Force-free electrodynamics describes magnetospheres where the electromagnetic field dominates all other physics — the magnetic pressure so exceeds the plasma pressure that charged particles flow along field lines with zero Lorentz force. Pulsar magnetospheres, black hole jets, and active galactic nuclei all live in this regime. The equations are nonlinear and difficult, but they have a hidden structure.
Compère and Küchler (arXiv 2602.22262, February 2026) demonstrate that force-free electrodynamics in Minkowski spacetime possesses a conformal symmetry. The stream equation — the fundamental equation governing the field configuration — is invariant under Möbius transformations, the angle-preserving maps generated by inversions and translations.

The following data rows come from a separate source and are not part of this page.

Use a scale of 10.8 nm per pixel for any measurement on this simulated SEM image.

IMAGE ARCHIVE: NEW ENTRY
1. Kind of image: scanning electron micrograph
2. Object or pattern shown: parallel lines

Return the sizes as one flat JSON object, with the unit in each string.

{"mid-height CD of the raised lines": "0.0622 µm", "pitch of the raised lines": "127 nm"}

The symmetry generates a duality between solutions. Every force-free magnetosphere has a dual partner, and the duality exchanges inside and outside: the region interior to the light surface (the magnetospheric horizon where field lines rotate at the speed of light) maps to the exterior of the dual solution, and vice versa. An interior configuration with one set of boundary conditions transforms into an exterior configuration with a different set.
This is not a coordinate change. The original solution and its dual are genuinely different physical configurations — different field strengths, different current distributions, different boundary conditions. But they are related by a conformal map that preserves the force-free condition. Known solutions generate new solutions. Interior problems become exterior problems.
The light surface plays the role of a horizon in this mapping — it is the fixed boundary across which the inversion acts. Conformal transformations cannot cross it smoothly in ordinary electrodynamics because sources (charges and currents) break conformal invariance. In force-free electrodynamics, the absence of inertial matter removes the obstacle. The field is its own source, and the source transforms with the field.
The inside is a rotated copy of the outside.